Your first question is:-
if the journey is from point A to point B, and the completion of the journey entails reaching point B by traveling point by point, how can one complete "every step" if reaching point B is one of the steps (as the reaching of point B would be a "final action")?
If point B is one of the steps, then a next step can be defined, so point B cannot be the final action. The final action is not defined, and arguably the possibility of such a thing is excluded by the definition of the problem.
Your second question is:-
In what sense can you posit completion of all the steps if it does not include the crossing of the point that signifies completion?
The passage you quoted does suggest there is another sense of "complete". I think it is this:-
On the other hand, “complete” can refer to carrying out every step in the task, which certainly does occur in Zeno’s Dichotomy.
Working out what this means in the SEP article is not easy, but I'm pretty sure that it is referring to the demonstration (long after Zeno) that a convergent series of this kind does have a sum, on which the series converges. Clearly, this solution has not convinced many other philosophers and mathematicians. The problem is that "converge" does not mean "reach" or "complete". The so-called "sum" is a limit, which the series can approach, but not reach.
Even if one accepts this solution, it is surely clear that the series cannot pass its limit and that is what is implied by your phrase "crossing the point that signifies completion". Yet we know that Achilles can not only reach the finishing lime, sobut pass beyond it. So the solution is, to coin a phrase, not complete.

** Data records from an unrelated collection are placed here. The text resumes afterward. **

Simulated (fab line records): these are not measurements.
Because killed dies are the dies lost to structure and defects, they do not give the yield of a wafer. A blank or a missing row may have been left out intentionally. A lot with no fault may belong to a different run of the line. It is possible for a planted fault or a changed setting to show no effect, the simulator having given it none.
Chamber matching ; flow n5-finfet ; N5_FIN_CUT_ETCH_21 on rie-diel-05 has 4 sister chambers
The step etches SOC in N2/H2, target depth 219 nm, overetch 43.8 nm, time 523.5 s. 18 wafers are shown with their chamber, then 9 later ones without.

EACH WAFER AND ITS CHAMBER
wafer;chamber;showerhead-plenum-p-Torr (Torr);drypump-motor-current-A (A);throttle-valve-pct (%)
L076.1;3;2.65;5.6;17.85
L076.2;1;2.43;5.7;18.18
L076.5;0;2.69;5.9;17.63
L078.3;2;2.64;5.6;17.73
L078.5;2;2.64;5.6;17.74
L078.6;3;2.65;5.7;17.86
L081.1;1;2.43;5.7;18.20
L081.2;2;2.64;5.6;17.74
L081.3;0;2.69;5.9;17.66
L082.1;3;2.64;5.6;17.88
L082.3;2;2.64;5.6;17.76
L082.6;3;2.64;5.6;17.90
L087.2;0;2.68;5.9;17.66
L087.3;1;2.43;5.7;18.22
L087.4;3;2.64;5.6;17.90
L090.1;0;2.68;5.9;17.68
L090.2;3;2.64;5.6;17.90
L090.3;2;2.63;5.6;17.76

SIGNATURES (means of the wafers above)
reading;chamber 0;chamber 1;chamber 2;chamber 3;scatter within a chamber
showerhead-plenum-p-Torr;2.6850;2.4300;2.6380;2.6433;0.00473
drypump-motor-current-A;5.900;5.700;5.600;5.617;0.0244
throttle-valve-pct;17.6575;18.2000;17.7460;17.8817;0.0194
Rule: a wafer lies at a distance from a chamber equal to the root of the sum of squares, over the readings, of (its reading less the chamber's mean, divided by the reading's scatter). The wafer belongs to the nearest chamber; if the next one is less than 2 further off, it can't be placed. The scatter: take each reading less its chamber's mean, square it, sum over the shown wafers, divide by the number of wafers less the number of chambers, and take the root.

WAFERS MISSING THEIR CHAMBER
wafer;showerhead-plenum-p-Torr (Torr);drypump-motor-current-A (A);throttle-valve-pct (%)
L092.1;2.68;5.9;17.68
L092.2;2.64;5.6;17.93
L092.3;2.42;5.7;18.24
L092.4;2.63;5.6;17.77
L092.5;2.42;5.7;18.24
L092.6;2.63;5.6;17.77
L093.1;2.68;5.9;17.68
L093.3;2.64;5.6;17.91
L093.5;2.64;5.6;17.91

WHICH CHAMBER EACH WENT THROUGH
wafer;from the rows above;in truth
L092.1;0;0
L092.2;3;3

What is hard to grasp here is that one can complete every step in the series, but it does not follow that one can complete all the steps. Each step is defined with perfect clarity and can therefore be completed. So any finite number of steps can be completed. But it does not follow that all the steps can be completed.
In any case, the SEP article explains another version of this problem:-
In this description of the Achilles race, we imagine winding time backwards and viewing Achilles getting ever-closer to the starting line (Figure 1.1.2).
There is no initial step in this task, so Achilles not only cannot complete his race, but cannot even start it.
Even if one accepts the sum of a convergent series as a solution, supertasks have been devised which evade it. Indeed, the SEP article goes on to consider a number of variants, each of which evades one or other possible solution. This does suggest that the sum of a convergent series does not get to the heart of the problem.